For more information about the hymns of the Greek Orthodox Church, as well as complete bilingual services in a digital service book format optimized for mobile devices, visit the Digital Chant Stand website, and look for the free Digital Chant Stand app for iPhone and iPad in the Apple App Store, or the free AGES Service Book app for Android in the Google Play store. The Digital Chant Stand is produced by AGES Initiatives, an independent tax-exempt nonprofit (501c3) that provides free bilingual service texts and music to Greek Orthodox parishes all around the world. Consider supporting our ministry with a tax-deductible gift via PayPal; you can also reach our Executive Director Richard Barrett with any questions or feedback. Thank you!

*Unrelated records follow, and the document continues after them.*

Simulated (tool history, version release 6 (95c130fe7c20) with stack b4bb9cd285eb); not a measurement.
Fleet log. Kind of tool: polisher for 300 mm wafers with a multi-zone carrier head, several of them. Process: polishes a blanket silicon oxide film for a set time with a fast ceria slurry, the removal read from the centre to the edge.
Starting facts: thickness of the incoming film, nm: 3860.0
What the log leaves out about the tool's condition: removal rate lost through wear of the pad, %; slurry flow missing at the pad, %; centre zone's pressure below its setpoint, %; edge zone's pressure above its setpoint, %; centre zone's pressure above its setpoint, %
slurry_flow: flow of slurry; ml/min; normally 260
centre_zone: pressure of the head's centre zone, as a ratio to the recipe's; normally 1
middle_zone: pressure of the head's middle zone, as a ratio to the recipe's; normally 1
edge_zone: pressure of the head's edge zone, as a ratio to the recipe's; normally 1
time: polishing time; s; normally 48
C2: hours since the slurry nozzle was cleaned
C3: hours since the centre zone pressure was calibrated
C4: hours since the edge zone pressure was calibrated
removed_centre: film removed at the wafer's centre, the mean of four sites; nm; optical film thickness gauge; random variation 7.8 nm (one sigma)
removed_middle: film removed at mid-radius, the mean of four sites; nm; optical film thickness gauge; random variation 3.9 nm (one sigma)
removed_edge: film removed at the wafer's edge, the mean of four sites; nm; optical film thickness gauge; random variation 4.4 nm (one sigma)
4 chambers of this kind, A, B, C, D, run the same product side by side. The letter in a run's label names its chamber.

AGES Initiatives – www.agesinitiatives.org richardbarrett@agesinitiatives.org

The hymns that we sing are one of the most distinctive elements of Greek Orthodox church services. Whether it’s the entire congregation singing Χριστὸς ἀνέστη at Easter, ἡ γέννησή σου Χριστέ at Christmas, or the psaltis or choir singing Αίνεῖτε τὸν Κύριον on Sundays, our sacred singing has the power to bring joy to our worship. As St. Basil the Great wrote in the fourth century, “[God] blended the delight of melody with doctrine… according to the practice of wise physicians who, when they give the more bitter draughts to the sick, often smear the rim of the cup with honey.”

What are we singing and where do these hymns come from? Some non-scriptural hymns, like the lamplighting hymn Φῶς ἱλαρόν we chant during Vespers, were there in the early days — we even have a letter from a second-century Roman provincial governor to the emperor in which he describes hymn-singing as one of the defining characteristics of Christian worship. However, the vast majority of what Christians sang in worship in the first few centuries were the Psalms. In fact, when we talk about “chanting” in church, we’re talking about something originally referred to in Greek as ψαλμῳδία, the singing of Psalms. Many newly-composed hymns were originally intended to be sung either as antiphons, or responses, to psalms, or to be interspersed with psalm verses, and we still sing many hymns now that accompany psalm verses.

In the fourth century, St. Ephraim the Syrian wrote many hymns for his congregation that functioned as musical homilies that expounded on the scriptures and theology. Different elements of the form and style of hymnography St. Ephraim used were adopted in Constantinople and in Rome; St. Ambrose of Milan taught his congregations responsorial psalmody “after the manner of the Eastern church” (according to St. Augustine’s Confessions), and St. John Chrysostom used antiphonal hymn-singing to fight processions of heretics in Constantinople.

In the fifth century, the approach to hymnography as musical homily flourished in the form known as the kontakion, a long poetic work would have been sung during cathedral vigils; the so-called Akathistos hymn that is sung during the Salutations services of Great Lent is an example of a kontakion that has been in continuous use through the present. In the sixth century, St. Romanos the Melodist wrote hundreds of kontakia for different seasons and saints, parts of which we still sing during the Divine Liturgy today.

Perhaps starting in the seventh century, Palestinian monks began to use the nine Biblical Canticles — hymns found in the text of Scripture itself outside of the Psalms, such as the Song of Moses, the Song of the Three Youths, the Magnificat of the Mother of God, and so on — as the basis for a type of hymn called a canon. Sung during Orthros, a canon inserts short hymns called troparia that have to do with the church season or feast day, using the theme of the Canticle as a starting point. Hymnographers such as St. Andrew of Crete, St. John of Damascus, St. Theophanes the Branded, and others composed a large repertory of canons that we still sing in our modern services, like the Canon of the Akathistos (Ἀνοίξω τὸ στόμα μου), the Easter Canon (Άναστάσεως ἡμέρα), the Christmas Canon (Χριστὸς γεννᾶται, δοξάσατε), and others.

Hymnographers from many different walks of life have continued to write hymns over the centuries, including the ninth century St. Kassia the Nun, whose hymn “Κύριε, ἡ ἐν πολλαῖς ἁμαρτίαις, περιπεσοῦσα γυνή” is one of the highlights of Holy Week every year. Hymnography is also still very much a living tradition in our own time; every time a new saint is recognized, such as the recently-glorified St. Elder Paisios, somebody has to write the hymns for that saint’s feast day so that we can all sing in their honor.

The hymns that we sing and hear in our worship connect us to the past while focusing us on our worship of God in the present and preparing us for the age to come. As we sing in the words of the Cherubic Hymn every Sunday, through the sung worship of the Greek Orthodox Church, we “lay aside every care of this life, for we are about to receive the King of All.”